Every time someone asks me how old you are it nearly slips out “Two,” and then I catch myself. “Well, almost two,” and then I must clarify “actually he’s just 22 months.” Just 22 months my love, and on the cusp of two.

It seems that the closer we are to that magic number, the more out of hand and unexplainable the tantrums become. They are nothing short of amazing these days – full on body contorting, screaming, kicking, flailing tantrums. Sometimes I expect it, I see it coming and I prepare. You’ve found the box of cookies and you’re sneaking to your room to consume them in private. But I caught you, and I can’t let you do that babe. So I tell you first how it’s going to happen. “Asa, you can’t have all those cookies. Please give the box to mama and I’ll share one with you.” “No” you shake your head. “Sorry buddy, that’s the way it goes” and I nab the box of contraband. First comes the yell, then your legs seem to lose all their strength and you collapse under the weight of your sorrow. You crumple to the floor, kicking and crying and the tantrum is in full swing. But other times its not so obvious. Other times it comes out of nowhere and sends us both flying. Like when I’m cleaning up the living room and come across a scrap of the newspaper that’s been torn off a page and nearly lost halfway under the couch. I grab it, crumple it up and head for the recycle bin. And just as I’m about to toss it in I see you out of the corner of my eye, body in flight as you throw yourself onto the floor in utter despair over….over what exactly I’m not sure. The moving of the scrap of paper? Was it perfectly placed? Or perhaps the throwing away? It’s always a mystery, because by the time I offer it back to you it’s too late. Way too late. Or when I peel you a banana and offer it to you. “No” you say, and shake your head. “No, thank you” I remind you and take a bite of the refused banana. And that’s when the world starts to come apart at the seems. That’s when you fall down in anguish and commence tantruming. There’s also the ‘take the shoes on or off tantrum’, the ‘moved the toy tantrum’, the ‘you closed the refrigerator door tantrum’ and, my personal favorite, the ‘I enjoyed that 15 seconds ago but now it is the worst thing in the world tantrum’.
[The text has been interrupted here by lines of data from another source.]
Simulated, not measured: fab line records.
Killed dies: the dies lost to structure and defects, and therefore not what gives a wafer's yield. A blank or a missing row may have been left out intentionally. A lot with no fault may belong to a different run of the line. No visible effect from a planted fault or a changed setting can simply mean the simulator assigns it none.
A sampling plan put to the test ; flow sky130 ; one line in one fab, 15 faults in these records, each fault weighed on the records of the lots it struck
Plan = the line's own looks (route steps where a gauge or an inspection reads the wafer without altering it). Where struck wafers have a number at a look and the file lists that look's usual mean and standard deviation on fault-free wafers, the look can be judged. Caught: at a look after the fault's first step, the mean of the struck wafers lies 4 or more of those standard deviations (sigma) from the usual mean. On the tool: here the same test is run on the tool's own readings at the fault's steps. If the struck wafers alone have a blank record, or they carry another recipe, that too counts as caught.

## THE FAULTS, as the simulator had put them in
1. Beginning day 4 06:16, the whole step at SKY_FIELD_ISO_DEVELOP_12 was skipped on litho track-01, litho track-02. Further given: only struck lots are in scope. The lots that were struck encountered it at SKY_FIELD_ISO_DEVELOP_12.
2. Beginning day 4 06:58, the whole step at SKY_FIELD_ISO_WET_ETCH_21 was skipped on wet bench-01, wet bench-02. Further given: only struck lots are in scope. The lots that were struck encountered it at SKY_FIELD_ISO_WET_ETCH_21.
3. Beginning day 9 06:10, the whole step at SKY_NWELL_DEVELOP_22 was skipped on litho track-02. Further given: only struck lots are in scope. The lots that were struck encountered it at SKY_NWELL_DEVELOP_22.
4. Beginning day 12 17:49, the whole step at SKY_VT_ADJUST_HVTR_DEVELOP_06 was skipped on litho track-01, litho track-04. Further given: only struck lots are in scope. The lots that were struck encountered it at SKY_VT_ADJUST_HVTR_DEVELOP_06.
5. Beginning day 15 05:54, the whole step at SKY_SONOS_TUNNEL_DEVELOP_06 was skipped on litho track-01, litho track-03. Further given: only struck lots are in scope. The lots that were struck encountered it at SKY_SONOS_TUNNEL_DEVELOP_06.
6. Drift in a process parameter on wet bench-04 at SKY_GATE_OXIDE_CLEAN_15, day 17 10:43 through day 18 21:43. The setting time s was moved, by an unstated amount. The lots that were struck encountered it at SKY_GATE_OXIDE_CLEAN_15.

New words tumble out of your mouth daily, though not always so clearly. So far finding and pronouncing the final consonant in a word – like the “k” in rock or the “d” in bed – is proving difficult. But put two together at the beginning of a word – like the “cl” in clock and the “tr” in truck – and you rock the heck outta those letters! You’ve also started to string a few words together, but usually backwards. It always makes me think that you’re speaking in a foreign language. Like when you pass my Steve’s littler box and have to remind us “Poo-poo yucky Steve”. Or when we’re driving down the freeway, “truck big!” I’m not sure whey you switch them around, but the point still gets across.

As much as you work on your words though, you are still more physical than verbal, preferring to work on your body and it’s ability. It’s really quite amazing my love. You’re this tiny thing, a small human with muscles and bones still growing and stretching and learning. And yet you can zoom through the obstacle course of a living room in mere seconds. You come screaming through the kitchen, dodge the stools, jump the yoga mat, avoid Steve and grab a dinosaur as you, literally, fly through the air in one leaping bound onto the couch. Where did you find the coordination for that?! And how about all these other physical capabilities – like slipping your shoes on and off, taking stairs with alternating feet, stacking blocks as tall as you, climbing ladders, kicking balls, throwing overhand, standing on one foot, spinning, somersaulting and jumping with both feet off the ground. How did you figure these things out already? It kind of blows me away. Asa, big as you may be for your age, you’re still only three feet tall and to see such athleticism from a miniature person, well, it’s almost startling. And I think it does frighten other people every now and then. They just don’t expect it, don’t see it coming. We’re just used to your acrobatics. Like when we’re playing with friends, running around someone else’s living room, playing with their toys and jumping on their furniture. And then you climb to the very back of the couch, the highest point in sight, and jump, with a tumbling roll, onto the carpet. Several parents leap to catch you, to help you recover, only to find you grinning from ear to ear. Or at the park when you eye the slide, tuck your head down and run right for it. You shimmy up the end and climb the whole way up the slide before you do a quick about face and throw yourself back down. It all happens so quick, you’re usually back on the ground and on to the next before there’s time to consider anything else.

Lately one of your favorite things to do it to stand on your dad’s back while he does yoga and balance there. I don’t know what made you think of it, but it’s just tops in your book. You stand up there as long as you can while your dad moves about. Sometimes you purposefully bail out, kicking your feet forward and thumping down onto your butt right on your dad’s shoulders. Sometimes you try to stand on one foot up there (with little success thus far) and sometimes you just leap off all together. You love it up there though and often proclaim that you are “Biiiiiiiiiiiiiiig” while you stand up tall.

You love your shoes these days. Any of them really. And you often refuse to take them off when we get home. Or you insist on having them on while running around the house. You still like your hats too, especially trying on different ones and checking them out individually in the full length mirror.

My favorite time of the day is first thing in the morning. I hear you call from your room “Mama! Dada! Maaaamaaaaa!” and I heave my ever-rounding self out of bed. I heat up your morning baba and bring it with me as I open the door to your room. As soon as the crack of lights breaks in I see you grin. You’re standing up, hands on the rail or your crib. The smile spreads and you jump with excitement. We open your curtains to determine if its light or dark (usually dark) and switch your nighttime music off (Deep Breakfast by Ray Lynch). I carry you down the hall and plop you onto our bed. Then the three of us tuck in and snuggle while you finish your morning baba. We talk about the day and ask you what your dreams were. We hide under blankets and laugh in the semi-darkness. Its warm and cozy, sleepy and lovey and an absolutely perfect start to the day.